Let us assume that $f(n)=2^{n+1}$, $g(n)=2^n$ be two functions.
Now, use limit to find $O(f(n))$: $\lim_{n\to\infty} \dfrac{2^{n+1}}{2^n}=2$. This is not equal to infinity, so the limit exists, hence $2^{n+1}$ belongs to $O(2^n)$.

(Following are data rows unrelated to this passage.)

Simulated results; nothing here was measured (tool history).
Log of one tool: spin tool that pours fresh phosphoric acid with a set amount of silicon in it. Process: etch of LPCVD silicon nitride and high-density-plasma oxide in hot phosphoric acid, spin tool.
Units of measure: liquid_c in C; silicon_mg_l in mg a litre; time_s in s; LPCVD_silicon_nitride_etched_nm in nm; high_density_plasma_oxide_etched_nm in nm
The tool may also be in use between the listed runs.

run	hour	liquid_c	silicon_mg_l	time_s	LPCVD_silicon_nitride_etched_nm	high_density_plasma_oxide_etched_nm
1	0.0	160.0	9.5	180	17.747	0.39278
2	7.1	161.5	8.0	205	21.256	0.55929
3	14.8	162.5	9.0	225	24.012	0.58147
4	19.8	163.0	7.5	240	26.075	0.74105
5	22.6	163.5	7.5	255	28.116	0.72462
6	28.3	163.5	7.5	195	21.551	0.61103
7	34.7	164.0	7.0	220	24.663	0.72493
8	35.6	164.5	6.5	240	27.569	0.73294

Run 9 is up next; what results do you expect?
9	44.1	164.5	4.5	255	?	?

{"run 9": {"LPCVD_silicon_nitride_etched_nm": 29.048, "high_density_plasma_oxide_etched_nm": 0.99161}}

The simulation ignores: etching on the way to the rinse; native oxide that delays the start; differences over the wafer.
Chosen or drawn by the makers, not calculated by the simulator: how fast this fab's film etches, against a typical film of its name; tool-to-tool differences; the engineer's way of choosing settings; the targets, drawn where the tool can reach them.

Now, according to transitivity property: $$2^n=O(2^{n-1}), \;2^{n-1}=O(2^{n-2}),\;\ldots ,\;2^i=O(2^{i-1})$$ so using transitivity property we can write $2^{n+1}=O(2^{i-1})$. We can go on extending this so that finally $2^{n+1}= O(2^k)$, where $k$ is constant. So we can write $2^{n+1}=O(1)$. Do you agree with what has been proved? If not, where is the fallacy?
No, this is not true.
For a fixed $n$ you have $2^n \le \alpha_n$ for some $\alpha_n \gt 0$. This is generally obvious, since $2^n$ is some number, but your "proof by induction" basically proves the same. Note that $\alpha_n$ is depending on $n$.
But: $2^n = \mathcal{O}(1)$ would imply that $2^n \le \alpha$ for all $n$ and just one $\alpha$. That‘s not possible of course.
Or in other words: It is true that $2^n = \mathcal{O}(2^{n-k})$ for any fixed $k$, but $k$ may not depend on $n$.